Combined probabilities have a specification format that consists of three blocks: a header, a list of point-wise mappings, and a list of bucket-wise mappings. So, for instance, a specification of the Pr[product.price]
function could look like that:
# header
@numberofexactvals = 2
@numberofbins = 3
@nullprobability = 0.04
# exact probabilities block
p(X) = 0.10 for X = { 1.0 } # exactly 1 euro
p(X) = 0.12 for X = { 2.0 } # exactly 2 euro
# bucket probabilities block
p(X) = 0.24 for X = { x in [3.0 , 10.0 ) } # between 3 and 10 euro
p(X) = 0.15 for X = { x in [10.0 , 100.0) } # between 10 and 100 euro
p(X) = 0.35 for X = { x in [100.0 , 600.0) } # between 100 and 300 euro
The header block assigns the NULL value probability <null_p>
and specifies the number of entries in the second and the third blocks (N1
and N2
respectively):
@nullprobability = <null_p>
@numberofexactvals = <N1>
@numberofbins = <N2>
The exact probabilities block contains exactly N1
entries (lines) and comes the header. Each line assigns a probability mass <p>
to a point from the T
domain <x>
using the syntax:
p(X) = <p> for X = { <x> }
The PDF specification ends with N2
bucket probability entries, each one assigning a probability mass <p>
to the half-open T
-interval [<x_min>, <x_max>)
using the syntax:
p(X) = <p> for X = { x in [<x_min>, <x_max>) }
An optional comment can be placed at the end of each line can with the special comment delimiter #
.
The simple combined probabilities covered above describe independent univariate distributions. Sometimes however, you want to describe dependencies between random variables in terms of a conditional distribution. The standard way to describe custom dependencies between values is to use the conditional_combined_probability[T1,T2]
PDF type.
Conceptually, a conditional_combined_probability[T1,T2]
specification consists of a family of combined_probability[T1]
specifications, where each member describes the PDF for a certain range of the conditioned domain T2
.
Consider a scenario where you want to condition the product price on the product class, and you have an enumerated set of product classes with two elements { 0: commodity, 1: high-end }
(you will learn more about the Myriad support for enumerated sets in the next section). Naturally, the prices of the commodity goods should be less than the prices of the high-end goods. You can achieve this by by changing the type of the Pr[product.price]
function to conditional_combined_probability[Decimal,Enum]
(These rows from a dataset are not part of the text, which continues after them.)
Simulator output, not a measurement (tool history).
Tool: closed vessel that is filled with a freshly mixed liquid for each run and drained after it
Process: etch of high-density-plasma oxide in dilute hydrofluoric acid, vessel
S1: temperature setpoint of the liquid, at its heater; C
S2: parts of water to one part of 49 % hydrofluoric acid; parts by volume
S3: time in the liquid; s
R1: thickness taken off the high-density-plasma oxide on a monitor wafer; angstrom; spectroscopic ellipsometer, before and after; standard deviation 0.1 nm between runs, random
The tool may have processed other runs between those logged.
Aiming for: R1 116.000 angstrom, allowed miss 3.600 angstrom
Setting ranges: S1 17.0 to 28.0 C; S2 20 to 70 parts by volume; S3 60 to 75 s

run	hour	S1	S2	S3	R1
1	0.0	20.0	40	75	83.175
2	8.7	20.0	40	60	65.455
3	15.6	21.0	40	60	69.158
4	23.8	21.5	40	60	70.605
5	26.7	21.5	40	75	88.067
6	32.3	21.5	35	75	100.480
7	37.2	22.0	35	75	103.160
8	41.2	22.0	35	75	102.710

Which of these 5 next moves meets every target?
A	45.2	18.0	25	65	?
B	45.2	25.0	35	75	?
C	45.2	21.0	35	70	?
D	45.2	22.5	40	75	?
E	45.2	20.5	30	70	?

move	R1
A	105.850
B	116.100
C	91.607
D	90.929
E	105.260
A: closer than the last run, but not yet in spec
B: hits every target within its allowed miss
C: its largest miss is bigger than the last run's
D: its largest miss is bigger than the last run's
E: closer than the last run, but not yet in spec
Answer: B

and providing the following PDF specification:
# conditional probability header
@numberofconditions = 2
# case 1: "0: commodity"
@condition = [0, 1)
# header
@numberofexactvals = 0
@numberofbins = 3
@nullprobability = 0.05
# bucket probabilities block
p(X) = 0.70 for X = { x in [1.0 , 100.0 ) } # between 1 and 100 euro
p(X) = 0.20 for X = { x in [100.0 , 1000.0 ) } # between 100 and 1000 euro
p(X) = 0.05 for X = { x in [1000.0 , 10000.0) } # between 1000 and 10000 euro
# case 2: "1: high-end"
@condition = [1, 2)
# header
@numberofexactvals = 0
@numberofbins = 3
@nullprobability = 0.05
# bucket probabilities block
p(X) = 0.05 for X = { x in [1.0 , 100.0 ) } # between 1 and 100 euro
p(X) = 0.20 for X = { x in [100.0 , 1000.0 ) } # between 100 and 1000 euro
p(X) = 0.70 for X = { x in [1000.0 , 10000.0) } # between 1000 and 10000 euro
As you can see, a conditional combined probability specification contains single-line header that declares the number of distinct cases for the conditioned variable
@numberofconditions = <N>
followed by a sequence of combined_probability[T1]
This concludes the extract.